Do it on the device, or do it on the server?

This weekend, I thought I'd extend my little Android usage tracking application to work on more ISPs than the one (Internode) that it already does. As my phone is (sadly) on Optus, I thought I'd write one for that.

Internode was easy to add, as they have a documented API for accessing usage counters which are ideal for computer consumption. Optus on the other hand only provide a web application interface to check usage, necessitating the use of a web scraper. A web scraper is an application that pretends to be a user on a web page, makes all the appropriate calls (and fudges any javascript calls that are necessary) to get the results it needs. It then parses the (often non-compliant) HTML results that come back to get data. I have no problem doing this, and have done so on several occasions before, but it is not easy work and can be quite fiddly.  Parsing the HTML is often the most difficult part, as it is usually not well formed XML so you can't just use DOM to parse it.

In short order, I had a working prototype that used JTidy to clean up the HTML into something that I could use properly and then XPath to extract the elements of the document I needed.  It works great, except that the document clean up and parsing into DOM takes a really long time on a resource constrained device such as a phone.  It takes about 20 seconds to clean up and parse the document on my development emulator, which is too slow to produce a good mobile experience, especially if you have to parse multiple documents as I do.
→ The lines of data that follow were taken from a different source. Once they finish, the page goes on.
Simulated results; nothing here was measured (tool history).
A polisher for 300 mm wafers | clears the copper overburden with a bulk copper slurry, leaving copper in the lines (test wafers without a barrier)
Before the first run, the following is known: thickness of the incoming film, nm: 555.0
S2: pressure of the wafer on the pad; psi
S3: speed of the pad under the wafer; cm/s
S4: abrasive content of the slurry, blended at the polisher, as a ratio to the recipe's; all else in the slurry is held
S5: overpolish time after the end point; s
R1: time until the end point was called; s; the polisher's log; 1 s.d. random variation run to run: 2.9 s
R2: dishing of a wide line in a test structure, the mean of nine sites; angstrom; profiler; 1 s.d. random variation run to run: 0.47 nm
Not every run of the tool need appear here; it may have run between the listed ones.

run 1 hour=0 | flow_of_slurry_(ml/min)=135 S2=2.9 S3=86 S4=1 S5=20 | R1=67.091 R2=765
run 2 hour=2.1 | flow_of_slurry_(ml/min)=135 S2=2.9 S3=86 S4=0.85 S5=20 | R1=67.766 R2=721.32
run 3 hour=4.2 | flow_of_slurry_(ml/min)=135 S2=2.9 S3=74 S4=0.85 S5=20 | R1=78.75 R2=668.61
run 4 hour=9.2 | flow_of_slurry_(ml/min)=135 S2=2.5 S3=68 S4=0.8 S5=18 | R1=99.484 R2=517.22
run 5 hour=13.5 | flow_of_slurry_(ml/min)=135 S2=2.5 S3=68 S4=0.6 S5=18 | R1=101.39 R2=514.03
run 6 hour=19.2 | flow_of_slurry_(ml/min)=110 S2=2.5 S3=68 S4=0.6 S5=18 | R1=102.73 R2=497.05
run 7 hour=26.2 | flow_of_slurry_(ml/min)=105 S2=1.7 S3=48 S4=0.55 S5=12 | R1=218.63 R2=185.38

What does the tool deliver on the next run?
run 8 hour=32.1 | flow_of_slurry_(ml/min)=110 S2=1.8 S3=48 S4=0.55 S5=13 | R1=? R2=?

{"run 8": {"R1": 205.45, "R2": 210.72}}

So now I'm faced with a choice.  I could write a man in the middle service that the phone sends the user's login details to which then performs the parsing on behalf of the user and sends the results on to the phone, but there are a number of drawbacks to this:
  1. This means that the user is sending his login details to a 3rd party, which is a security no no.
  2. It introduces a single point of failure into the equation.  If my app gets popular the middle man service could get slammed.  If Optus decides that they don't like what I'm doing, they could easily block it.
  3. It means I need to host a service, which means additional expense.
I don't want to do this, so what I'm left with is more hacky solutions, using regular expressions to find what I want in the HTML documents retrieved from the provider.  This will take me longer to code, will be more prone to failure, and is just generally nasty.  I'm not happy.  Devices these days are very powerful, and there should not be the need for intermediary servers to help with processing.

Of course this would all be much easier if the providers published web services interfaces to their data, rather than just web applications.  This has been the mantra of SOA and internet connected businesses since the terms were coined.  It doesn't even cost them that much more to do it, and would lead to better designed web applications, but thats a subject for another rant.  Optus doesn't do this because there's no economic incentive for them to do so.  They gain nothing directly from publishing a usable web interface, so they can't be bothered... bah!

To be fair to Optus, they aren't the only ones that don't get it.  No ISPs and telcos provide any decent interfaces, other than Internode.